Human-centered design (HCD) [also Human-centred design, as used in ISO standards] is an approach to problem solving, commonly used in design and management frameworks that develops solutions to problems by involving the human perspective in all steps of the problem-solving process. Human involvement typically takes place in observing the problem within context, brainstorming, conceptualizing, developing, and implementing the solution.
Human-centred design is an approach to interactive systems development that aims to make systems usable and useful by focusing on the users, their needs and requirements, and by applying human factors/ergonomics, usability knowledge, and techniques. This approach enhances effectiveness and efficiency, improves human well-being, user satisfaction, accessibility and sustainability; and counteracts possible adverse effects of use on human health, safety and performance. ISO 9241-210:2010(E)
Human-centered design builds upon participatory action research by moving beyond participants' involvement and producing solutions to problems rather than solely documenting them. Initial stages usually revolve around immersion, observing, and contextual framing in which innovators immerse themselves with the problem and community. Consequent stages may then focus on community brainstorming, modeling and prototyping, and implementation in community spaces. Further, human-centered design typically focuses on integrating technology or other useful tools in order to alleviate problems, especially around issues of health. Once the solution is integrated, human-centered design usually employ system usability scales and community feedback in order to determine the success of the solution.

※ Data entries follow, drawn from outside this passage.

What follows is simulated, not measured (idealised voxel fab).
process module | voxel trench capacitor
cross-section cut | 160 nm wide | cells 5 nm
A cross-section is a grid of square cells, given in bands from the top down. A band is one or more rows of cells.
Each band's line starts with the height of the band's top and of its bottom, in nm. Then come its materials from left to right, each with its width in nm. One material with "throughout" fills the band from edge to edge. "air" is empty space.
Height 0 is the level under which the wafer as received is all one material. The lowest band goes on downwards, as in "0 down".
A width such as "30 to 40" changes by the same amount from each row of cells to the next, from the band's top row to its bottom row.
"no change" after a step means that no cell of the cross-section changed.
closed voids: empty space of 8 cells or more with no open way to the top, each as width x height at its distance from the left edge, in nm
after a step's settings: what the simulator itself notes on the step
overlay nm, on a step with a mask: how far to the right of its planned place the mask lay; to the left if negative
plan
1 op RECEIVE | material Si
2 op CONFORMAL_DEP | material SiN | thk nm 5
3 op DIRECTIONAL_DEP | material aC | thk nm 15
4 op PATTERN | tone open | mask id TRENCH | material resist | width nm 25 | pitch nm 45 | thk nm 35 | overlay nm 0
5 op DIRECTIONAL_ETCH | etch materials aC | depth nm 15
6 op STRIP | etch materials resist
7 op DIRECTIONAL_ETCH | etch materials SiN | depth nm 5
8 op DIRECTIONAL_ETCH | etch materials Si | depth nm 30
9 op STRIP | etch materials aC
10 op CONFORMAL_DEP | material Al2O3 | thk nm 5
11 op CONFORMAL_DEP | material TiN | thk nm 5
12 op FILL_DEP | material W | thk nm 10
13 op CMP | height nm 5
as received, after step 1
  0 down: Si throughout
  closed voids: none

In Architect or Bee?, Mike Cooley coined the term "human-centred systems" in the context of the transition in his profession from traditional drafting at a drawing board to computer-aided design. Human-centred systems, as used in economics, computing and design, aim to preserve or enhance human skills, in both manual and office work, in environments in which technology tends to undermine the skills that people use in their work.
See in particular; Human-centred systems by Mike Cooley; Chapter 10; Designing Human-centred Technology: A Cross-disciplinary Project in Computer-aided Manufacturing; Springer-Verlag London 1989; Editor: Howard Rosenbrock; ISBN978-3-540-19567-2
In the 2008 paper "On Human-Machine Symbiosis" Cooley asserts "Human centredness asserts firstly, that we must always put people before machines, however complex or elegant that machine might be, and, secondly, it marvels and delights at the ability and ingenuity of human beings. The Human Centred Systems movement looks sensitively at these forms of science and technology which meet our cultural, historical and societal requirements, and seeks to develop more appropriate forms of technology to meet our long-term aspirations. In the Human Centred System, there exists a symbiotic relation between the human and the machine in which the human being would handle the qualitative subjective judgements and the machine the quantitative elements. It involves a radical redesign of the interface technologies and at a philosophical level the objective is to provide tools (in the Heidegger sense) which would support human skill and ingenuity rather than machines which would objectivise that knowledge". 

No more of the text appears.